They insist that the drunken driver who killed a motorcyclist two years ago should spend time in prison.

By CHRIS TISCH
Published November 11, 2003

CLEARWATER - Patricia Willets was quite a sight during the holidays, perched atop her purple three-wheeled motorcycle that was decorated with wreaths and red ribbons.

On Dec. 21, 2001, Willets, 46, was driving that bike on Myrtle Avenue. She had just been on her first date in more than seven years and was heading home.

But a Buick Regal made a left turn in front of her. Willets' bike hit the car, splintered into pieces and exploded. Willets was thrown from the bike and killed.

The driver of the Buick, Aaron B. Nugent, 29, was charged with drunken driving manslaughter after tests found his blood-alcohol level was almost twice the level at which Florida law presumes impairment. Nugent pleaded no contest to the charge in September.

During sentencing Monday afternoon, Willets' friends, most from the local biker community, told Judge Jack St. Arnold that he needed to send Nugent to prison. Under state sentencing guidelines, Nugent faced a minimum of about 13 years in prison, a maximum of about 20 years.

Nugent's mother and his attorney, however, urged St. Arnold to depart from sentencing guidelines and make the punishment light.

After taking a short break to consider, St. Arnold returned and sentenced Nugent to 13 years of probation. He will serve the first year in work release, the second and third years under house arrest and the remainder under customary probation.

The Clearwater resident also must perform 500 hours of community service speaking to others about alcohol abuse.

Willets' biker friends were upset by the decision. One stormed out of the courtroom. Another sat in her car crying afterward.

"If you do something like this, you cannot be slapped on the hand," said Nick Kourchenko, president of Bikers Down, a local group that helps bikers wounded in accidents.

Nugent's attorney, Bjorn Brunvand, argued that Nugent could do more good outside of prison than behind bars. He also said Nugent was remorseful and his crime was isolated.

Nugent took the stand himself and apologized to Willets' friends. He said he made a horrible mistake by drinking and driving.

"It's a horrible, horrible feeling to know you affected so many lives in that way," he said. "And it will never go away."

Since the accident, he has been going to Alcoholics Anonymous meetings, he said. He works for a sports marketing firm and helps his girlfriend support her three young girls.

"I have a guilty conscience that eats at me and eats at me and eats at me," he said. "And it will forever."
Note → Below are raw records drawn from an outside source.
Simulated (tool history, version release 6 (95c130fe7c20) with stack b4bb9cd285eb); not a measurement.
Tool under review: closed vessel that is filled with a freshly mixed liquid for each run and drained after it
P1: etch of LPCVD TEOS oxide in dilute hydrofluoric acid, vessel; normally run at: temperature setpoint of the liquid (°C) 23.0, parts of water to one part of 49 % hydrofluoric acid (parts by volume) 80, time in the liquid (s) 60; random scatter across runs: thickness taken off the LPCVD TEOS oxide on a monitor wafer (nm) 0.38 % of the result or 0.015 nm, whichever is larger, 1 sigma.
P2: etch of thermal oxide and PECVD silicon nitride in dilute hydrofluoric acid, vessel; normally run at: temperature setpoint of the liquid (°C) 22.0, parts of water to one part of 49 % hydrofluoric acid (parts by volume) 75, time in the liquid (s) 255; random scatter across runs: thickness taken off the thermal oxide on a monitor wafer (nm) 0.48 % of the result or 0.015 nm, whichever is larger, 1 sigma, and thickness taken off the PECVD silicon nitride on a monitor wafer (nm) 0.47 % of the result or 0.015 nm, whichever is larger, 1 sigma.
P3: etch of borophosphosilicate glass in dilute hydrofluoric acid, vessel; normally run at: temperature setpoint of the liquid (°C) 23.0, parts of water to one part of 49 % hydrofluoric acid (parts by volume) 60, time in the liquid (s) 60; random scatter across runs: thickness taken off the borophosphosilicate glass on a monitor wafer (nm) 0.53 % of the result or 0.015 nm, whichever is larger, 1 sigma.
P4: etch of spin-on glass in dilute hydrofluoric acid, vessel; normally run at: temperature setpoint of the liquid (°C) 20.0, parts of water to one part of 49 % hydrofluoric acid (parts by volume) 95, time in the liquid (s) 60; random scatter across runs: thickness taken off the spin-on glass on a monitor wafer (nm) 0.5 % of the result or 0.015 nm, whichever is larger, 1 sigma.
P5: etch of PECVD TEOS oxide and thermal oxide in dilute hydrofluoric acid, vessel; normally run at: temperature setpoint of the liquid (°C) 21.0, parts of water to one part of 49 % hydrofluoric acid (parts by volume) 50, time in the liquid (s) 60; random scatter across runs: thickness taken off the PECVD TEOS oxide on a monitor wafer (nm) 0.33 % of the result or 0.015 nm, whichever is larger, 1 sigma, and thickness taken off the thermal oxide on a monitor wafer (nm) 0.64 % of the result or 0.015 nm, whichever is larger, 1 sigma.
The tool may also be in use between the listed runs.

Willets' only family is her son, but friends said he had violated his probation in north Florida and could not make the sentencing hearing. More than a dozen bikers attended, many dressed in leather and sunglasses.

"I'm sure the defendant didn't intend to kill someone, just like Tricia didn't mean to die that night," said Bonnie Lee Lancaster, one of Willets' friends. "It doesn't matter that you're going to AA meetings or you're sorry for what you did. What matters is there are laws in Florida that we all must follow."

Lancaster suggested St. Arnold had a duty to sentence Nugent to prison to send a message that drunken-driving laws will be enforced. She said bikers are more vulnerable to drunken drivers than other motorists.

"There's no anger toward this young man," she said. "He didn't intend for what happened. But I do want the law to apply to this man because that's the only way the law can be respected.

"Tricia was a friend to everyone," she added, noting that Willets was involved in biker charities, such as Toys for Tots. Hundreds of bikers gathered in Phillipe Park a few months after her death to watch her son scatter her ashes into the water.

Lancaster also told St. Arnold how she often visits the corner at Myrtle Avenue and Seminole Street where the crash occurred. She has spent her past two Christmas days there and likely will spend a third at the corner next month. She hangs wreaths and photos of her friend. She prays and cries.

When a tearful Nugent took the stand minutes later, he looked at Lancaster in the audience and said: "I'm surprised I haven't bumped into you there."

Nugent said he avoided the corner in the months after the accident. Eventually, he forced himself to stop there. He looked at the photos and the wreaths and realized how much people loved the woman he killed.

"I am well aware," he said, "that I am living and she is not."